Welcome to the repo to perform fast, large-scale, semi-automatic inference of animal behavior from monocular videos.


Description

The animal behavior inference workflow is built on top of the open-source graphical image annotation tool Smarter-labelme with the goal of minimizing the cumbersome and time-intensive manual effort associated with generating reliable behavior-dense annotated datasets. The generated dataset can be easily used to train diverse machine learning models as well as to perform behavioral analysis.

Advantages

  • The workflow allows collecting dense behavior data over large time and spatial scales
  • Enables researchers to quickly annotate animals and behaviors of interest to generate dense behavior and annotation datasets
  • The underlying light-weight network architecture and implementation can be employed for real-time animal detection and behavior classification in the wild
  • The workflow is built around videos from consumer-grade single cameras enabling easy adoption for reserach and conservation in the field

We demonstrate the benefits of using this workflow on aerial video footage of zebras recorded at Mpala in Kenya. The full annotated dataset is freely available for the research community.

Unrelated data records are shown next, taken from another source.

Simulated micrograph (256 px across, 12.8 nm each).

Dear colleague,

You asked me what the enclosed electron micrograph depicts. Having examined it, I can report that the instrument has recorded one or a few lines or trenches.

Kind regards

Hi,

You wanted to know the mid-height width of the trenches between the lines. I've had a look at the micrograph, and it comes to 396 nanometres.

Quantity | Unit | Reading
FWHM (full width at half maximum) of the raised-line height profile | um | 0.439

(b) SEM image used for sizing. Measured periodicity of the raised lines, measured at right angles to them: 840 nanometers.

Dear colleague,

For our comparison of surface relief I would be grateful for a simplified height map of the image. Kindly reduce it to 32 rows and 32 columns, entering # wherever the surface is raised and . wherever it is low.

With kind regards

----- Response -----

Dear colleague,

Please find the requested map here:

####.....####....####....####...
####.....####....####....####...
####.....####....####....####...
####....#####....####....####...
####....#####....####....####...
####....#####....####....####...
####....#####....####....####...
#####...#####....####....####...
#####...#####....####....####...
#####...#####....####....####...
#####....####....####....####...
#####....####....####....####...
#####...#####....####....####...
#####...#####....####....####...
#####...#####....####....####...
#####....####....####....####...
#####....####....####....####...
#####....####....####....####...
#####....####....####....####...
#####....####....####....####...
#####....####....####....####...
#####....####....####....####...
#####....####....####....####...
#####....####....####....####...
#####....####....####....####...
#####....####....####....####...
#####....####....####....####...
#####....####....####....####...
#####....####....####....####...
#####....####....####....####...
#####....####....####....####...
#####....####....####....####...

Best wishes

A Preprint outlining the framework has been uploaded to bioRxiv and a video abstract can be found here.

To adapt Smarter-labelme for your own project, please follow the guide here.

Requirements

Installation

You can install via pip:

python3 -m pip install --upgrade "git+https://github.com/robot-perception-group/smarter-labelme@master"

Hint on Pytorch

Pytorch will be installed by pip as a dependency by the above command, if it is not already installed, however you will want to select the matching version for your system from https://pytorch.org/get-started/locally/ -- if you do not have a GPU, use

pip3 install torch torchvision --extra-index-url https://download.pytorch.org/whl/cpu

Usage

Run smarter_labelme --help for detail.
The annotations are saved as a JSON file.

smarter_labelme  # just open gui

Neural Network weights.

Smarter-labelme will automatically download pretrained network weights via torch.hub on the first start. They will be cashed in your local user directory and use approximately 200 Mb of space. You can use your own weights instead with the --ssdmodel and --re3model flags.

Command Line Arguments

  • --output specifies the location that annotations will be written to. Annotations will be stored in this directory with a name that corresponds to the image that the annotation was made on.
  • The first time you run labelme, it will create a config file in ~/.labelmerc. You can edit this file and the changes will be applied the next time that you launch labelme. If you would prefer to use a config file from another location, you can specify this file with the --config flag.
  • Without the --nosortlabels flag, the program will list labels in alphabetical order. When the program is run with this flag, it will display labels in the order that they are provided.
  • --labels allows to limit labels to a determined set, for example MSCOCO. The parameter can be a text file with one label per line or a comma-separated list.
  • --flags allows to specify per-image flags. The parameter can be a text file with one label per line or a comma-separated list.
  • --labelflags allows to specify per-annotation flags to give additional information beyond the label, for example for behavior annotation. The syntax is JSON with regular expressions, for example --labelflags {.*: [occluded,running,walking,sleeping]}. There is one internal labelflag - "disable_visual_tracking" which can be used to disable the automated visual tracker. Objects with this flag set will simply be copied to the next frame unchanged whenever Track-Polygon is engaged.

Video annotation procedure with instance tracking.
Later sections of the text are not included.